For more information on fermentation, the following video discusses how long fermentation takes for beer:
Beers Best Suited to Pressurized Fermentation
German brewing relies on pressurized fermentation to create carbonation. To ensure quality control over brewing processes, Germany’s purity laws do not allow carbon dioxide to be mixed into the brews. As a result, German brewers rely entirely on pressurized fermentation to carbonate their beer, and many German-style beers benefit from this method.
Ales and lagers perform well under pressurized fermentation. In fact, pressurized fermentation can reduce a lager’s production time.
Lagers brewed at higher temperatures than normal and under pressure finish exponentially faster than those fermented by conventional means.
Additionally, high temperature and pressure fermentation stifle unsought esters, creating a particularly clean and clear brew.
Ales need lower pressure levels to succeed. High pressures often cause yeast growth issues.

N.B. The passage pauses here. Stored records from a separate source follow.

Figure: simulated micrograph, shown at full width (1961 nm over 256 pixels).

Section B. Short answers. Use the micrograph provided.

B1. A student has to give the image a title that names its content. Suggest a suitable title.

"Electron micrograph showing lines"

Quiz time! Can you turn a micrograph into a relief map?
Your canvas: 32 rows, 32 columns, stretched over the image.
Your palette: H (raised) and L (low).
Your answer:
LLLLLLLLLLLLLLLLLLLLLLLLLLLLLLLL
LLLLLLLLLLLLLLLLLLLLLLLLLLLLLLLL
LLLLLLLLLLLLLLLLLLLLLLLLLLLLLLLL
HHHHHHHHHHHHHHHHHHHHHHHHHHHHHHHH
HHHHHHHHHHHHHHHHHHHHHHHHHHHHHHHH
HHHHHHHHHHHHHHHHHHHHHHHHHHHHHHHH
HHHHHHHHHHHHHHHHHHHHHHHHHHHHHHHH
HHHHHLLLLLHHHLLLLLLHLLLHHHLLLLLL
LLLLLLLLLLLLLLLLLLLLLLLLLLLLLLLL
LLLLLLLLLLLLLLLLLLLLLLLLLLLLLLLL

Disadvantages of Pressurized Fermentation
While pressurized fermentation has many advantages, it’s important to be wary of the potential drawbacks.
- Unhealthy fermentations. Pressurized fermentation sometimes stresses yeast which can cause unhealthy fermentations. Higher pressure fermentations can lead to lower yeast growth, which causes under-attenuation.
- Suppressed ester development. Some beer styles benefit from the presence of esters. Hefeweizens, witbiers, and IPAs all need the flavors esters provide to taste complete. However, pressurized fermentation suppresses ester development, removing the desired fruity flavors from the flavor profile.
- Difficulty bottling. Pressure-fermented beers are trickier to bottle. Because the brew is already fermented, you’ll need a counter-pressure bottle filler to maintain those delicious bubbles.
Brewers who dry hop need to be cautious of pressurized fermentation. Dry hopping pressurized brews often cause a volcanic chemical reaction.
How To Pressurize Ferment Your Beer
If you’ve decided to try pressurized fermentation, you’ll need to focus on two major steps: choosing a container and setting the pressure.
1. Select a Container
You’ll need a designated pressurized fermentation vessel. These containers are designed specifically to facilitate pressurized fermentation. These vessels cannot be made of glass, as pressure will shatter the glass, and you will lose your entire brew.
There are several options on the market for those looking for a pressure-rated fermenter intended specifically for home brewing. However, if you aren’t prepared to invest money in a special container, you can repurpose corny kegs that are rated for up to 60 PSI. These affordable 5-gallon vessels are the best option for DIY pressurized fermentation.
2. Set the Pressure
In addition to a pressurized fermentation vessel, you’ll need a spunding valve. This fail-safe device allows you to set the desired pressure value. If the brew exceeds it, the valve releases pent-up carbon dioxide to ensure the brew doesn’t get over-pressurized.
Two major factors impact the correct pressure for your beer: the best pressure to encourage yeast growth and how much pressure your container can manage.
Different yeast strains have different needs and tolerances, so familiarize yourself with your ingredient. However, generally speaking, yeast stops growing at 37 PSI.
Trial and error is the best approach to finding your ideal pressure. Start low, and work your way up. Many brewers site 10 to 12 PSI as the perfect pressure but never exceed 15 PSI.
Pressurized fermentation allows brewers to produce good beer faster. By eliminating the need for secondary containers and adding carbon dioxide, the process saves money and time while still maintaining a superior taste.
The method isn’t ideal for every beer type and should be approached carefully. This article provides you with the foundational knowledge to determine if pressurized fermentation is right for you and your homebrew.